Data mesh: a true paradigm shift?

Published in

Balderton

7 min readMar 7, 2023

Data mesh, data governance, data fabric, data access management, lineage, observability, orchestration…. the ‘governance’ layer of the modern data stack has been attracting growing attention and debate (and confusing terminology).

Whilst the concept of data governance is not new, the emergence of data mesh — a federated, decentralised approach to data governance, coined by Zhamak Dehghani in 2019 — is more recent. This has led organisations to rethink their orchestration and observability layers, and inspired a wave of innovation in the space. But is data mesh just another trend, or does it represent a true paradigm shift?

In order to answer this question and identify the most exciting opportunities for investment, let’s start with the basics and break down the fundamentals of data governance. We’ll look at:

Getting the lay of the land: Data mesh and data governance
How data orchestration, observability and access management tie in with the data mesh
Considerations when assessing emerging players

In the piece below, I unpack what’s actually happening, and what it means for investors. Please feel free to share your thoughts and questions in the comments.

1. Getting the lay of the land: Data mesh and data governance

We can think of data governance as a broad umbrella of who should manage access to data pipelines, how they can be monitored, and shared. Data governance simply means setting internal standards on how data should be gathered, stored, processed, and disposed of.

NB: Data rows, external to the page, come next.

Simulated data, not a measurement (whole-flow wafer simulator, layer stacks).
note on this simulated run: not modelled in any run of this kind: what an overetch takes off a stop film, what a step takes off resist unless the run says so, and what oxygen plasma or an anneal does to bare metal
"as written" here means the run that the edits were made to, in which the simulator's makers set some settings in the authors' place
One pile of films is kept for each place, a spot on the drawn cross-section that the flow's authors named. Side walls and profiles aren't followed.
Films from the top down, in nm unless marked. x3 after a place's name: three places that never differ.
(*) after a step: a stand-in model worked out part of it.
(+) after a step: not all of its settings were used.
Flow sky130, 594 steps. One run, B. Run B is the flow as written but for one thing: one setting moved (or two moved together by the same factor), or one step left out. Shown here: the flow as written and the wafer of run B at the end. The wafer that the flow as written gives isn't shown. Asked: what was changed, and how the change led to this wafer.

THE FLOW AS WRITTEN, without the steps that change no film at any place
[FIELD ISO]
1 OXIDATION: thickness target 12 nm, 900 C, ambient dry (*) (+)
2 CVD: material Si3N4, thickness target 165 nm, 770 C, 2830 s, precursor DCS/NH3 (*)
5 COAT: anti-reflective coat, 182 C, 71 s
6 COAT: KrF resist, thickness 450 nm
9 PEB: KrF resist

The data mesh is a federated approach within this data governance, focusing on a distributed, decentralised approach to enterprise data management. It sees datasets as federated products, orientated around domains. The idea is that each domain-specific dataset has its own engineers and product owners to manage it. This in turn allows for a level of self-service across an organisation.

With data mesh, a team could be composed of software engineers, analysts, data scientists, all working on building operational and analytical data products.

So data mesh could be interpreted as opposite to current data platforms that are more centralised, and often built around complex pipelines. But whilst this federated approach removes blockers coming with centralised systems, it can still be used alongside traditional storage systems, like data warehouses or data lakes. It simply means that use has shifted from a single, centralised data platform to multiple decentralised data platforms.

Why the growing need? According to studies, only 32% of IT leaders realise tangible value from data, and 77% of them integrate up to 5 different types of data in their data pipelines. 65% of organisations are using at least 10 different data engineering tools. And another 94% of organisations would like to deploy a data catalogue, but only around 1/3rd say that their data catalogue has met their expectations

In this light, we can break down data mesh in 4 main sub-categories:

Domain-driven ownership of data: increasing autonomous nodes on the data mesh
Data as a product: distributing high-quality data in a secure way
Federated computational governance: aggregating data products, with high computational standards
Self-serve data platform: consuming data products autonomously

2. How data orchestration, observability and access management tie in with the data mesh

The data mesh is complex to navigate, so we need specific orchestration and observability players to keep up with the wave of decentralisation that data mesh offers. But what do we mean when we talk about orchestration, observability and access management, and why do they matter?

Data orchestration is the process of taking siloed data from multiple data storage locations, organising it, and making it easily accessible for analysis.

In this sense, we can group lineage under data orchestration — the process of understanding data as it flows through complex pipelines, from sources to consumption.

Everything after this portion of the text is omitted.